Set in a near-future English town, ‘Freebourne’ is a speculative murder mystery that fuses a tense thriller with profound questions about free will and the rapid advance of technology. It will be published by Roundfire Books, the fiction imprint of Collective Ink, on October 28.
How did the idea for‘ Freebourne’ first come to you?
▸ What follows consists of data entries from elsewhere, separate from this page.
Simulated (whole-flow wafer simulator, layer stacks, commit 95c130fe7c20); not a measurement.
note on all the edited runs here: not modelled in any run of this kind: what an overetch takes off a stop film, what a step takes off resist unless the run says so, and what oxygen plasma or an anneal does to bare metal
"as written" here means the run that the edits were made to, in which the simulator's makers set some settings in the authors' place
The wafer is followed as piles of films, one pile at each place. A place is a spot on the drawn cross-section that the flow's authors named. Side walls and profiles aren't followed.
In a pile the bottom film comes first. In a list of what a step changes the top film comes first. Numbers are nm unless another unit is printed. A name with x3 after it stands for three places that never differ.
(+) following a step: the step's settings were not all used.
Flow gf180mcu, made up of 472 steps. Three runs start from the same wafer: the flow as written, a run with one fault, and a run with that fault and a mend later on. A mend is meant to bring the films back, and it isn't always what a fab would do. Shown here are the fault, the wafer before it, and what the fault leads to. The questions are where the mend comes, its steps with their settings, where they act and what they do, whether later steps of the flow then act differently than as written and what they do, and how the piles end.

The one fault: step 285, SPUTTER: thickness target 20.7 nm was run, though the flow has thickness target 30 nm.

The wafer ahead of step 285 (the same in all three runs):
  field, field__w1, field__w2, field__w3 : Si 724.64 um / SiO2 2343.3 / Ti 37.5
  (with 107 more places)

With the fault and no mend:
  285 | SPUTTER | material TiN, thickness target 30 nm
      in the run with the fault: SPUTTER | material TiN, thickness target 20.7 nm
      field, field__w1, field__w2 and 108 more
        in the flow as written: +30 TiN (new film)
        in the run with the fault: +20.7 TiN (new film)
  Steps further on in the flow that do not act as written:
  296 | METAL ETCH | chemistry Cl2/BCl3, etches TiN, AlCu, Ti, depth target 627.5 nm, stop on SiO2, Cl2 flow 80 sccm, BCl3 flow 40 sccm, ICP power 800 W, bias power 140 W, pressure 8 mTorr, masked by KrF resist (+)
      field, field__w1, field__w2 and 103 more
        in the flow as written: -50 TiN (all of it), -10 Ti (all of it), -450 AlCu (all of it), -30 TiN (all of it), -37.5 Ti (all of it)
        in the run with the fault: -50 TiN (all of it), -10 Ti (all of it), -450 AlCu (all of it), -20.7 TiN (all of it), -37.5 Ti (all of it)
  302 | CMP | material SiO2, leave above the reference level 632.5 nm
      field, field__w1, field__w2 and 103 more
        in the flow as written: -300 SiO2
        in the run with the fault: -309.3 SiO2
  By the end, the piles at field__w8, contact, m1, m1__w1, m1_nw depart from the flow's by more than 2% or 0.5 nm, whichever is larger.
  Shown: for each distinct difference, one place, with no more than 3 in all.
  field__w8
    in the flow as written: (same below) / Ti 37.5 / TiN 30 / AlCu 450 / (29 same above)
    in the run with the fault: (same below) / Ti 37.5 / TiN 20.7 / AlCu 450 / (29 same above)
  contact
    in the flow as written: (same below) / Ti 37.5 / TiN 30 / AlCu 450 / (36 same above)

I’ve always loved speculative fiction, the grounded kind found in Black Mirror or Kazuo Ishiguro’s ‘Never Let Me Go’, where a near future feels familiar but is subtly altered by technology. That small shift lets me explore big questions: What defines human nature? Are we shaped by birth or society? How does technology change who we are? As a politician, I’m drawn to stories that blend philosophy and politics, and I wanted to capture those ideas in ‘Freebourne’, set in an idyllic English town of the near future. Years ago, I was the literature editor of Varsity, the student newspaper at Cambridge University. I interviewed one of my heroes, Jill Paton Walsh. She said the best way to weave serious themes into a book was through a gripping mystery. That advice stayed with me, and one morning all those influences, technology, philosophy, politics, clicked together, along with a twist I can’t reveal but which I hope will surprise readers. That’s how ‘Freebourne’ was born.
How did you balance real-world detail with the book’s speculative AI and tech elements?
‘Freebourne’ is set in a very near future that feels real and familiar. I grew up in a quiet rural town in Suffolk, and I wanted readers to experience Freebourne much as my protagonist, Dr Harry Coulson, does, an ordinary English town where life moves at a slow, everyday pace, only with a few subtle changes. To imagine those changes, I looked at the dizzying speed of AI. Even today, graduates face jobs that no longer exist, and industry leaders like Sam Altman warn of technology’s power. I wondered what might happen if tech could alter our minds directly. In the novel, Harry invents Polaris, a device that visualises memories and eases trauma more effectively than any drug. This breakthrough sparks fierce debate. Some hail it as healing; others see it as science overstepping, threatening the essence of humanity. The story unfolds amid a clash of science and faith, asking how far progress should go and how we can guard against its dangers, a world just a few decades ahead, yet entirely believable.
Several characters raise questions about trust, morality, and power. Was there one character you particularly enjoyed writing?
I’m genuinely fond of all the characters in ‘Freebourne’, each drawn from different walks of life and packed with quirks. The protagonist, Dr Harry Coulson, is especially close to my heart. A fundamentally good man, he’s lost his wife and his business, and comes to Freebourne hoping to rebuild his life while developing his breakthrough technology, Polaris. Harry lives by seven “geek rules” inspired by the sci-fi culture he grew up with. Rule One, borrowed from ‘Star Trek’, is “the needs of the many outweigh the needs of the few,” a principle that drives him to help when he finds a woman’s body in the snow instead of walking away.
I also loved writing the supporting cast. Elliot Nwosu, a sharp, ambitious local politician, is a kind of Littlefinger from ‘Game of Thrones’: calculating, opportunistic, and eager to turn the murder in his constituency into a chance to climb the political ladder. Sachin, a young British Asian man struggling with questions of identity, reflects tensions I’ve felt myself, growing up between cultures and trying to reconcile two worlds. And then there’s River, the free-spirited hippie who runs the wonderfully eccentric Rainbow Café, a place inspired by every music festival and bohemian venue I’ve ever visited. Together these characters, along with several others who reveal their own secrets as the story unfolds, create a lively, unpredictable community.